Walmart International sales fell 6.8 percent to $27.2 billion. Excluding foreign exchange, sales on the international front would have been up 1.6 percent to $29.6 billion.

Sales at Sam’s Club saw comp gains of 13.3 percent, while e-commerce sales rose 39 percent. The company said growth in membership income was the highest in more than five years, with new member count up more than 60 percent.

Walmart’s consolidated gross profit rose 63 basis points, mostly due to a shift in the mix of sales to higher-margin general merchandise categories, fewer markdowns and better margins on fuel. Operating cash flow for the quarter rose $7.8 percent to $19.0 billion.
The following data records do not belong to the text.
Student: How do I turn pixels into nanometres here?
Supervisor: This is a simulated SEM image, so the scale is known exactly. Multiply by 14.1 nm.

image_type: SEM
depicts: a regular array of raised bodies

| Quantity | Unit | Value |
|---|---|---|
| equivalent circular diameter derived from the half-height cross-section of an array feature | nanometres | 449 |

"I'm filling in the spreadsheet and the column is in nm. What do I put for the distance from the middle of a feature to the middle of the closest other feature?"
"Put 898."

Walmart said inventories were down 6.9 percent to $41.1 billion at the quarter’s end.

“Walmart’s Q2 performance, with an almost doubling of online sales, among a litany of expectations-exceeding results, continues to raise the bar for multi-channel retail as the company continues to leverage its massive store base to support its e-commerce initiatives,” said Charlie O’Shea, Moody’s vice president and senior credit officer.

“A recent proactive top-down restructuring with changes at the management and store levels has helped to further a strong omni-channel strategy, contributing to Walmart’s success,” added Sanjeev Sularia, CEO of Intelligence Node, a real-time retail intelligence platform.

Earnings:  The company didn’t disclose net income in its early report of second-quarter earnings, but said diluted earnings per share were $2.27, an 80 percent increase from the same year-ago quarter. On an adjusted basis, EPS was $1.56.

Adjusted diluted EPS bested Wall Street’s consensus estimate of $1.25 on revenue of $135.5 billion.

CEO’s Take: “We remain focused on serving [our customers] well now and expanding our set of global capabilities to serve them well in the future,” McMillon said.